The Rangers had just tied the game and chased Paul Sewald (0-4), who had converted his first nine save chances, when No. 9 batter Jansen grounded a RBI single down the line into the left-field corner on the only pitch thrown by Juan Morillo.
That came after a frustrating top of the ninth for the Rangers, when Jacob Latz — their main closer since halfway through a stretch of 10 consecutive scoreless outings — failed to retire any of the four batters he faced. He was gone after Nolan Arenado had an RBI double and Ildemaro Vargas lined a two-run single into left for a 5-3 lead.
“Latz has been so good this year. He has given up next to no runs," manager Skip Schumaker said. “I pitched him two innings, day off, then back-to-back, and then running him out there, maybe not fair to him quite honestly.”

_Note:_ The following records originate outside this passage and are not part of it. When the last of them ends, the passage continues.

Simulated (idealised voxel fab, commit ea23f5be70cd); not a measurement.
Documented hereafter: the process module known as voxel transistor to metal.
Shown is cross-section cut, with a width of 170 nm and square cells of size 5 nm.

But when it was over, Latz was all smiles like every one else after the Rangers had clinched back-to-back-series wins for the first time since their first two series of the season.
“The boys picked him up in a big way,” Schumaker said. “And that’s what good teams do, and good teammates do, is they pick each other up.”
The Rangers (21-22) have won five of their last six games going into an off day Thursday.
Arizona (20-22) overcame a 3-0 deficit, finally getting even and then going ahead in the top of the ninth, handing their closer a two-run lead even after leaving 13 runners on base.
Sewald got out two of the first three batters in the ninth, starting with a strikeout of struggling shortstop Corey Seager. Josh Jung had a single in between those outs, and scored on Ezequiel Duran's double before Alejandro Osuna walked on five pitches and Jake Burger tied the game with an RBI single to chase the closer.
“I felt like they were just on every pitch,” Sewald said. “It just felt like when I threw good pitchers, it didn't matter.”